Let $j:\mathbb{C}^* \hookrightarrow \mathbb{C}$ be the standard open embedding. If we consider the perverse sheaf $F=\mathbb{Q}_{\mathbb{C}^*}[1]$. It is possible to show that the higher direct image $Rj_*F$ and the higher direct image with compact support $Rj_{!}F $ are both perverse sheaves.
(I'm referring to the following notes by de Cataldo page 26 for the notations http://www.math.stonybrook.edu/~mde/MyPublishedPapers/PCMI_2015_Lecture_Notes.pdf).

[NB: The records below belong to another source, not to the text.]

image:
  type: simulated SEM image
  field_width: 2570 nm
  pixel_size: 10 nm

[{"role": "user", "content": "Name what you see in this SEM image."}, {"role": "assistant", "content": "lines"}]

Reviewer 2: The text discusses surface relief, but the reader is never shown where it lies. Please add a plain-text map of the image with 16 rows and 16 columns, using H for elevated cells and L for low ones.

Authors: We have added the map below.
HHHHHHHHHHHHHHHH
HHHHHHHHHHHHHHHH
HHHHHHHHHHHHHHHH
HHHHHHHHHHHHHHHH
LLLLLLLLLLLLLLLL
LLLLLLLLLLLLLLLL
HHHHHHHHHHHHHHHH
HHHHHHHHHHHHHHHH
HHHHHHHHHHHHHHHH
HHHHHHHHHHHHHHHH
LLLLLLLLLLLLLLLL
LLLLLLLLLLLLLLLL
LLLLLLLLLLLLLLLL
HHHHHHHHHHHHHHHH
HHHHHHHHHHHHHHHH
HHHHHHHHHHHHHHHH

We have then a natural map $f:Rj_!F \to Rj_*F$ in the category $Perv(\mathbb{Q}_{\mathbb{C}})$: I'd like to compute its kernel and cokernel. My idea would have been the following:
Write down a short exact sequence: $ 0 \to Rj_!F \to Rj_*F \to G \to 0$ for some complex of sheaves $G$.
From this we get a distinguished triangle $Rj_!F \to Rj_*F \to G \to $ and in this situation we have an explicit way to determine $ker f $ and $coker f$.
However, I was not able to find such a short exact sequence. I was also wondering whether there is a simpler and more general approach to compute kernel and so on of maps between perverse sheaves.
I'm afraid I don't know of a simpler and more general approach, but I can do this case.$ \newcommand{\c}[1]{\mathbb{Q}_{#1}} \newcommand{\C}{\mathbb C} \DeclareMathOperator{\coker}{coker} \newcommand{\Id}{\mathrm{Id}} \newcommand{\H}{{}^p\mathcal{H}} $ A useful thing to try is to use the attaching triangles (page 21 of the notes you're using). Let $i$ be the inclusion of $0$ in $\C$. Let me just call $Rj_!j^*\to \Id \to i_*i^*$ "the first" and $i_*i^!\to \Id \to Rj_*j^*$ "the second" attaching triangle. Also please assume that all functors are derived (I'm not sure if I'm supposed to write $i^*$ or $Li^*$...).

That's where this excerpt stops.